John’s rather simplistic view of the electric system would have you believe that transmission systems and generation systems fit neat little boxes. We know that is not true. The people of New York know that is not true. When a transmission system goes down, the first thing that happens is between 20 and 40 generation systems on the eastern interconnect go down. You have to have those facilities maintained and in tiptop condition before you can bring them easily back up online. We don’t know what caused this cascading blackouts as a result it’s foolish in the extreme to discourage the electric power industry from engaging in routine maintenance activities.

John knows that. And that’s why I believe the environmental organizations have been relatively silent after the blackout. This is a very serious problem. We estimated alone that efficiency improvements of only 2 to 4% in the industry would be the equivalent of building 20 to 40 new power plants of 300 megawatts apiece with no new emissions. That’s what hangs in the balance with respect to efficiency. It is an important element that keeps the entire system reliable.

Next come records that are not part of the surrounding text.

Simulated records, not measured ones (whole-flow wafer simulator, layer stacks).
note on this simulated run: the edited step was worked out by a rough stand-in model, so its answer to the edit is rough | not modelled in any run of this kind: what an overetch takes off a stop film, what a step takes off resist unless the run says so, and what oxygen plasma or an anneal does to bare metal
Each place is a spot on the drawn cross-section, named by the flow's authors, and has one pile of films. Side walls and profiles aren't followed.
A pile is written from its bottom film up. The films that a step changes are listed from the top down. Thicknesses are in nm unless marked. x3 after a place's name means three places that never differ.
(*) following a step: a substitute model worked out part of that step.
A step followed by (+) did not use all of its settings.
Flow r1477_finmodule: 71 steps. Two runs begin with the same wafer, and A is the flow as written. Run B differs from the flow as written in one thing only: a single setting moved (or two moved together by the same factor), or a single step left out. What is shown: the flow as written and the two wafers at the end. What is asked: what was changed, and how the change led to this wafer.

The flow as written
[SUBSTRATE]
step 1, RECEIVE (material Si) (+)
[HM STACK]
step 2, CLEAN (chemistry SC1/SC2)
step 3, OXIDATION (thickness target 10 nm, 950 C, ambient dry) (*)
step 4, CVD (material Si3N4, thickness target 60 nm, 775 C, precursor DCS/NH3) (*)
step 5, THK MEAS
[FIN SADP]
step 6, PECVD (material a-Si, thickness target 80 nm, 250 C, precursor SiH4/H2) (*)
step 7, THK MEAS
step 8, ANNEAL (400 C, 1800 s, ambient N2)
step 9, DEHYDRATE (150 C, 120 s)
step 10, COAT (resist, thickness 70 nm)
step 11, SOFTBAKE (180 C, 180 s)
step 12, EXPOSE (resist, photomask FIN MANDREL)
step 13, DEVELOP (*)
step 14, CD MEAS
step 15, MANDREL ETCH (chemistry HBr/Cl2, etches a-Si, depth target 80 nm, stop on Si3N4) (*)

AMY GOODMAN: We’re talking to John Walke, director of the Natural Resources Defense Council and Scott Segal, who represents utilities in this country, the Electrical Reliability Coordinating Council. So, the exemption has been pushed through by the Bush administration. What can you do about it, John Walke, as an organization that is opposed to it?

JOHN WALKE: Well, the Bush administration is trying to sneak this out as early as tomorrow while Congress is out of town and America is on vacation, in order to save their nominee to head the E.P.A., whose confirmations hearing will be coming up next week from having to deal with this. If they were proud of this, why would they be trying to jam it out while Congress is out of town and before their new person takes over a mere few months after they adopted this?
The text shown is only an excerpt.